Like I said before, I was looking forward to my class today, A Life In Art: The Brothers Grimm , and the teacher did not disappoint. Oddly, she reminds me of Edie McClurg with blonde hair. I'll try to get her to call me a "righteous dude" by the end of the semester.
It looks like it's going to be a very interesting class. As the teacher said, the subject of the Grimm Fairy Tales encompasses a huge breadth of specializations, and before too long, we'll have to choose in what area of knowledge to specialize. Will it be the Hero's Journey? Freudian and Jungian analysis? Reinterpretations, Subjugations, or Fractured retellings? Medieval culture, French salons, or Germanic Victorian society? We received a chart detailing all of the different arenas this subject could venture into, and it's pretty big. It even included illustrators such as Maurice Sendak and *gasp* Will Eisner, the King of Comic Books.
So I'm pretty pleased. In our first session, after going over this and our syllabus, we discussed our first assignment. We were treated to a projection showing of Edward Gorey's rather morbid alphabet chapbook The Gashlycrumb Tinies (how many alphabet books can you find that include a girl with a bloody hatchet buried in her chest? I ask you!), and then instructed to each choose a letter, for which we will write a sentence ("A is for Andrew who...") and draw an illustration. One of my favorite questions from the students was, "Does it have to be about a child being killed?" A fair question, but still funny. I mean, where else could you expect to hear that?
Okay, now that I've praised murderous brutality toward a child (even if only in fictional context), let me mention that it occurred to me that Mr. Gorey's artwork would be valuable to study for my horror comic. I've been giving a lot of thought to how I'm going to create a horror story in a comic book format and still make it scary. It's one thing to make a horror movie; I'd say it's the easiest way, because one can rely upon suspenseful moments, weirdly-angled shots, sound effects, and music to inspire mounting dread, and of course, sudden jolts of action to inspire shock. In written form, I think it's a bit more difficult, but the advantage is that one's mind is capable of conjuring up far more disturbing and frightening images than any movie can produce. My problem is that I have to straddle both mediums, while enjoying neither of the benefits of either. I've looked at a few other comics that might fall under the horror genre (early Sandman issues, From Hell ), but I obviously need to find more to examine how they do what they do. I'm also thinking of the more disturbing aspects of Watchmen, trying to figure out why those parts were disturbing. A lot of it comes down to how panels are used - the shapes given to them, how much of them fill the page, etc.

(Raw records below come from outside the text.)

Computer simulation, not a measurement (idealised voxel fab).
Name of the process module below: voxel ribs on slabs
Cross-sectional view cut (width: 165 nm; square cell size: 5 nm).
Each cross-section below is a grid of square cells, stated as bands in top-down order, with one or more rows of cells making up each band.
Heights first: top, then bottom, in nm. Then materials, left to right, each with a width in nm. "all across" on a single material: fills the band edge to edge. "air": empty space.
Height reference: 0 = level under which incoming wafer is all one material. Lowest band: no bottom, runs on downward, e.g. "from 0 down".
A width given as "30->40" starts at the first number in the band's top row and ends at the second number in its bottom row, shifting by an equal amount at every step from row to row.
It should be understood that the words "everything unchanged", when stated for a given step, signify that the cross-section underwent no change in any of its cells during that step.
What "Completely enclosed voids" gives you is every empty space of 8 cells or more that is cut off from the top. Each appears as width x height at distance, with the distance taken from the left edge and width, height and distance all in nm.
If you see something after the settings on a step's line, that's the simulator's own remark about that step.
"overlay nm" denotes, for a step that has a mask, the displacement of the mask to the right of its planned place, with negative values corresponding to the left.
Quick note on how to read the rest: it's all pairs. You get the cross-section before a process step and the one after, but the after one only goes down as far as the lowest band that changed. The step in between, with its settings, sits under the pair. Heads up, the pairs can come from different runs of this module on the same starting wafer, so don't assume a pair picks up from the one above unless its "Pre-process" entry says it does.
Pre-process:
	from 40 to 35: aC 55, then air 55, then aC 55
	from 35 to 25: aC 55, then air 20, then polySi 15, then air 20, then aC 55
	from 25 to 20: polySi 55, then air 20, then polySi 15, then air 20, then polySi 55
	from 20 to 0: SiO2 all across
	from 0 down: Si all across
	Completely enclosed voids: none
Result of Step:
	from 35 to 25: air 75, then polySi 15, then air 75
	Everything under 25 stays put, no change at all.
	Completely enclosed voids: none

Now, granted - much of the tension and horror in these books is due to the skills of the writers - Neil Gaiman and Alan Moore - but I've noticed a few other traits unique to the medium. In From Hell , Eddie Campbell (the artist) has a very uniform appearance to his panels - generally six panels of equal size and then a single 3-panel long panel on either the top of the page or the bottom. The uniform appearance gives the overall comic a sort of calm repetition that, combined with Campbells' scratchy, sketchy style, gives me a kind of claustrophobic, nervous feeling. Kind of like the same sense of low-key yet nerve racking atmosphere one gets from a Night Shyamalan film. In Sandman , there are various different artists contributing, so the look of the book varies from chapter to chapter (thankfully, they got the artists to commit to the entire chapter, rather than divvying up the work issue by issue as DC and Marvel usually do). The horror was generally conveyed in the subject matter itself - highly unexpected turns of the plot, characters doing hideous things to themselves or others... While there were some fairly horrific moments, I would sooner attribute them to Gaiman's writing than the artwork that depicted them.
I've got a couple of books to help me toward my goals. I've got Kenneth Hite's excellent Nightmares of Mine , which dissects the horror genre quite nicely. I've got plenty of articles on plot and such, of course, but Stephen King's advice always looms in my mind: forget plot; create the characters, come up with the "What If...?" and then let the darn story write itself.
Oh, speaking of books...I wrote up a quick little review of Blink on Amazon.com. It should show up in about 24 hours, I think. Apparently Publisher's Weekly thought far less of it than I did. Personally, I didn't agree with most of their criticism, and some of it (such as their claim that it's cynically trying to profit from the public's recent interest in Islam) just isn't valid. Oh, well. You can't please everyone.
I think I have my fair share of trepidation regarding the publishing of any of my work because it means it may be read by professional critics. I'm only just starting to consider this aspect.
Having said that, didn't Dante reserve a circle for critics in Hell?